Do you remember where that animal noise in the beginning of " Sweet Willy Rollbar " by The Melvins' Stoner Witch LP came from?

We put a mic in [the producer] Garth Richardson's [Tape Op #28] dogs mouth and tickled him β€” then ran that through a harmonizer. My dog actually freaks out every time I play that. He runs up to the speakers and looks around like I tortured his brother.

Do you remember any other fun sounds you've hidden in records?

Man, there are so many of them! Every once in a while we get kind of fanatical about backwards masking and we'll say, "Your mother sucks cocks in hell" and shit like that or "Buy Drugs at The 7-Eleven" β€” we'll subliminally put it in there backwards on records. I've done all kinds of weird stuff. When you've got time and you're bored, having fun or you stumble upon something bizarre... The Melvins records are all fun because we'd do shit that was purposefully stupid β€” like on the assistant's first day we made him wear an Elvis outfit with porno films going 24 hours a day on a screen, and his job was to change the video β€” it was pre-DVD, all VHS. We'd mic up two kick drums with PZM microphones on the outside skins and also run vocals through a guitar amp inside a tube of kick drums. We'd do weird shit like mic'ing up doors creaking and running them through harmonizers and detuning stuff and making bizarre sounds. We'd record a song with 12 tracks and then pan them all left and put another whole song on the other 12 tracks on the tape machine and pan them all right and release a song that's basically two songs in one (one on the left and one on the right). The Melvins record Honky has all kinds of weird shit like that.

During tracking will you constantly A/B the sound through different speakers?

On my console alone there are four sets on top of it and a set to the side. If we're doing bass and the bass player really wants to feel the bottom end, we'll need bigger speakers so I'll be using my M-Audios, or the KRKs, or some Blue Sky speakers with a sub, but when I'm bouncing sometimes I'll go to the [Yamaha] NS-10s. I try not to listen to the same stuff all the time, but depending on the style of music it might determine the kind of speakers I throw up on my console. For instance, I was mixing Keren Ann who is on Blue Note Records and her vocal is really pristine. I wanted to hear it super hi-fi in the mixes, so I used a different set of speakers as opposed to something that's a little more rock sounding.

What volume do you set your monitors to when you're mixing?

Well, you can't really listen that loud all day or you'll blow your head off. I start with trying to work the drums and the bass out together β€” it might be at a fairly decent level just to feel how they're pushing air. The EQ'ing I'll do at a moderate volume, and the balancing I'll do at a low volume, then basically from there I ride stuff between both volumes. If I'm spread out between the console and I'm not in-between the speakers I'll use some headphones.

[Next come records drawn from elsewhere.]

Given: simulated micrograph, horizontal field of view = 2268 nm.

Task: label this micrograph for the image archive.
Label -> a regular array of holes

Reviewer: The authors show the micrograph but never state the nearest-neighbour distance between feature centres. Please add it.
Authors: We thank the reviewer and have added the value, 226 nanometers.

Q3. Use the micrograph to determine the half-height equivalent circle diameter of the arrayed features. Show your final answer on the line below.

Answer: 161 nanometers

If you had a piece of gear break down on you would you be able to take it apart and fix it?

It depends on what broke down on me. Some stuff is pretty obvious, like if it's a blown resistor or a bad tube then you go out to the store and get another resistor and pop it in there. Sometimes headphones break and you buy another part and solder it in, make cables, you know whatever β€” stuff like that I can handle.

Do you remember the titles of any the books you recommend students check out?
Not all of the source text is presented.